In the logical dispute between a six-Justice majority led by David H. Souter and a three-Justice dissent led by Clarence Thomas we find the majority holding prosecutors strictly to account for the reasons they actually give when explaining under oath why they exercised peremptory strikes against black candidates for jury duty. What the prosecutor actually says about his or her reasons is what the majority tests for soundness. On the dissenting side, however, we find that when prosecutors give faulty reasons explaining why they were thinking non-racially, Justice Thomas asks the Supreme Court to look deeper into the record to see if more plausible non-racial accounts might be found.

In death penalty cases, which logical method seems better for the Supreme Court to adopt: demanding that prosecutors give coherent reasons the first time when asked to show why their peremptory strikes were not racially motivated? Or shall we instead allow prosecutors to get close enough for government work, assuring them that the ruling minds of the judicial system will be standing by to find better race-neutral accounts if needed?

Or here's another question. When a black man sitting on death row wants to appeal his death sentence because he feels that black jurors were banned from his trial BECAUSE they were black, should we allow that death row prisoner to introduce jury cards, questionnaires, and testimony used to select the jury? For the majority opinion in the case of Texas death row inmate Thomas Miller-El, the answer is clearly yes, the prisoner is entitled to carry with him on appeal the jury selection documents that were used at his trial. But for the dissenting minority, access to jury selection docs should be limited on appeal.

Justice Thomas argues that once a trial is over, and the death penalty has been awarded, then death row prisoners can only re-try issues and documents that they found relevant during jury selection itself. If after the trial is over a more complete review of the jury selection process yields new arguments for finding race discrimination, the minority view would tell the death prisoner, sorry, too late.

Thomas argues that trial judgments should not be reversible on the basis of new issues found in fuller review of jury selection materials. If defendants fail to discern the best case for race discrimination the first time around, it is simply "unrealistic" to expect the trial court to know what was never pointed out, and if the trail court didn't know it at the time, then it can't be revisited on appeal.

On the other hand, the majority opinion argues that a court may be held accountable for making the best possible ruling based on the complete record at hand, whether the judge actually takes the time to know it or not. Death row prisoners therefore have the right to go over everything once again with a fine toothed comb.
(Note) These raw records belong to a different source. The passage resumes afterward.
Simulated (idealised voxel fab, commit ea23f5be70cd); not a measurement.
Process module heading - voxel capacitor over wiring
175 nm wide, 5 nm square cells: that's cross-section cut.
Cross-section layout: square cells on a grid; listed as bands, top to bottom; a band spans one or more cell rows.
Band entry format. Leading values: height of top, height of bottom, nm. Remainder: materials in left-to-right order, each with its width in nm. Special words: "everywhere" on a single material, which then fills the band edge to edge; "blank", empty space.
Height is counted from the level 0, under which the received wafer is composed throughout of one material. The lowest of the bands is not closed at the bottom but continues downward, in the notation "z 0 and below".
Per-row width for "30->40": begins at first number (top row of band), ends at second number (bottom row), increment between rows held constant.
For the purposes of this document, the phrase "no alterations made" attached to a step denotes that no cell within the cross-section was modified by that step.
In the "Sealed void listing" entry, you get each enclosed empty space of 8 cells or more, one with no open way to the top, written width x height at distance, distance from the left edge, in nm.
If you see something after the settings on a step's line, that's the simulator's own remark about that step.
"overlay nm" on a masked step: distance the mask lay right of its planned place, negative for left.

Working in the legacy of the late Justice Thurgood Marshall, the majority of the Supreme Court seems to appreciate the care that has to be taken with logical analysis when you set out to find patterns of race bias. Sophisticated players in the race bias game are quite often difficult to catch. In a culture of race bias the players may not be fully aware of the bias they are exercising. In a concurring opinion by Justice Breyer, the Supreme Court reminds us what Marshall predicted: that so long as peremptory strikes are used in jury selection, there will never be a failsafe method to disable their usefulness to racial bias.